The Seimas established a new reference rate for the calculation of social security benefits, titled the minimum consumption rate (MCR). The Seimas also regulated the calculation of MCR and linked MCR to the data in the Social Security Benefits Report. The calculation of the MCR will be based on the prices in the minimum set of food products, average monthly retail prices for food in euro, forecast for average annual inflation rate for the coming September, and data from the Household Budget Survey.

The MCR indicates the amount in euros needed to purchase a minimum of food and non-food items (goods and services) per person per month. The MCR will be applied in establishing the basic sizes of social benefits, social assistance pensions, targeted compensations, and state-supported income.

The MCR for 2017 amounts to EUR 238. The Law provides for the calculation of the MCR for the following calendar year by rounding up to the nearest euro. The MCR will be annually calculated by the Ministry of Social Security and Labour and approved by the Minister of Social Security and Labour by 31 December.
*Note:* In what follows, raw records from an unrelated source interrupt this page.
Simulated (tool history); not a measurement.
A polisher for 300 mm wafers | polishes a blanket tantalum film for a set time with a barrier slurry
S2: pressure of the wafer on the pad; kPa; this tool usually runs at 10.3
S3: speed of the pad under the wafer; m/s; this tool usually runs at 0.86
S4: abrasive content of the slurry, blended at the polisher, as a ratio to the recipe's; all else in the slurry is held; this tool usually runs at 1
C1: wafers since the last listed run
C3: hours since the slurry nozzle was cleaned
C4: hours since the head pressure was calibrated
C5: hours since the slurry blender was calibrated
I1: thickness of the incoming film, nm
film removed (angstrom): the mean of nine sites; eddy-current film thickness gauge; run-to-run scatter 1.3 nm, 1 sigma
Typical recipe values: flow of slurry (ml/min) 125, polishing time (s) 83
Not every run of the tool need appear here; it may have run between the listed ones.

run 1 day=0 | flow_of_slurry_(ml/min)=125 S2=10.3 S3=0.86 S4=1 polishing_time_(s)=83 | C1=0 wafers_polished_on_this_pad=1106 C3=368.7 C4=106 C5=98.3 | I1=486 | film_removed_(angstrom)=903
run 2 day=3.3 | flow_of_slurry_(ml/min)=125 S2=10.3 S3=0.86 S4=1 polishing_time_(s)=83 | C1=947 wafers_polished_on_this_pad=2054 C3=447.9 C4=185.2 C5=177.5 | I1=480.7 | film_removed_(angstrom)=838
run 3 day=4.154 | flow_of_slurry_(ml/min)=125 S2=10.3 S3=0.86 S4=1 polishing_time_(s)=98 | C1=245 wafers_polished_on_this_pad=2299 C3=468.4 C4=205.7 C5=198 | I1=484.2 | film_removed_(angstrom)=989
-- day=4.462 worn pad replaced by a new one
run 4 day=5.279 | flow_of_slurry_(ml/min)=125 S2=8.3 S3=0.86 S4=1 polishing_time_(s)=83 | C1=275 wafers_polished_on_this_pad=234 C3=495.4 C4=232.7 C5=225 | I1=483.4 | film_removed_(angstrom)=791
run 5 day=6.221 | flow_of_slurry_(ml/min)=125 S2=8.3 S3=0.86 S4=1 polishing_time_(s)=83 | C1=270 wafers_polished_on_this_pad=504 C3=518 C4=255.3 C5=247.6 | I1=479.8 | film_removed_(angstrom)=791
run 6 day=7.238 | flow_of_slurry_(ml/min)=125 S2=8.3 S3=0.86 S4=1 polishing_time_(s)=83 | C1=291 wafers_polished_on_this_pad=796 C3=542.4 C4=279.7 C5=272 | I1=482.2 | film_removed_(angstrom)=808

The Law establishes the minimum sizes of social benefits in relation to the MCR of the previous year. Thus, the basic social benefit will be at least 16 % of the MCR of the previous year, the basic social assistance pension will be at least 54 %, the basic targeted compensation size will be at least 47 %, and the state-supported income will be at least 50 % of the MCR of the previous year. These arrangements will enter into force on 1 January 2019.

The basic state pension will not exceed the size of the state social insurance basic pension.

The basic rates for social benefits, social assistance pensions, targeted compensations, state-supported income and state pensions will be approved by the Government.